For sleeping bags, on recommendation from our cousin, we both got the Marmot NanoWave 55, (dad in a long, and daughter in a regular length). These are insanely comfortable and packable, and we both enjoyed them.
Our sleeping pads were the Therm-a-Rest ProLite Mattress, again, comfortable and packable. We felt they made for a good balance of being lightweight and durable, but also thick enough to keep us warm, dry, and cushioned (mostly) from the ground.
We got a late (mid-morning) start on June 3 from the parking area at the Brickett Place on ME 113, and then walked down ME 113, turning toward the Cold River Campground to the Basin Pond area to pick up the Basin Trail. We enjoyed a break around noon at Hermit Falls.

From here, it was an extremely steep climb to the Rim Junction, where we took a sharp right and picked up the Basin Rim Trail.

The ridge turned out to be a great spot to have lunch and look back over Basin Pond, and the progress we’d made. The weather turned cold and rainy as we ascended West Royce, and the footing became very difficult, slowing our progress.

We descended West Royce carefully, and the light started fading for us. Because we were losing daylight, we called an audible, bypassing the ascent and descent of East Royce, and continued on through Evans Notch to cross over ME 113 again, and started the gradual ascent of the Spruce Trail. We passed the no-camping boundary, and immediately began looking for a campsite off the trail, as it was closing in on 7 PM. Daughter began the set-up of the interior of the tent, while dad prepared the makeshift bear bag with Stuff Sacks and parachute cord. We enjoyed a well-earned hot dinner of Mountain House freeze-dried Italian style Pepper Steak, and fell asleep quickly.

In the morning, we started early on the eastern side of our loop, enjoying the morning light and changing vegetation in the Caribou-Speckled Mountain Wilderness on the way up Spruce Hill, and hit the summit of Speckled Mountain around 9:30 in the morning, the view seen in the featured image at the top of this blog post.

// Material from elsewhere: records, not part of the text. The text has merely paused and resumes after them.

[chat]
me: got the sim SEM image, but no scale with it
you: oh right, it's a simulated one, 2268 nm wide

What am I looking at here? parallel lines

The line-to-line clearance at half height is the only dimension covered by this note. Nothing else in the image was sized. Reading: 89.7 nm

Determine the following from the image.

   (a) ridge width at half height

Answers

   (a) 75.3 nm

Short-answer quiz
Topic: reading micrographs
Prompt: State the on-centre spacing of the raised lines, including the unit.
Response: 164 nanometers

The ridge hike across the Blueberry Ridge Trail yielded wonderful views, but the constant downhill and pounding over rock was difficult on daughter’s sore feet. The descent of Blueberry Mountain was slick and brutal, and hiking poles would have helped with balance and footing.
We stopped at Bickford Brook so that daughter could soak her feet in the icy brook. From there it was a short walk back to our car at the Brickett Place. We totaled about 14 miles, across some pretty rugged terrain, and enjoyed the test of our overnight equipment.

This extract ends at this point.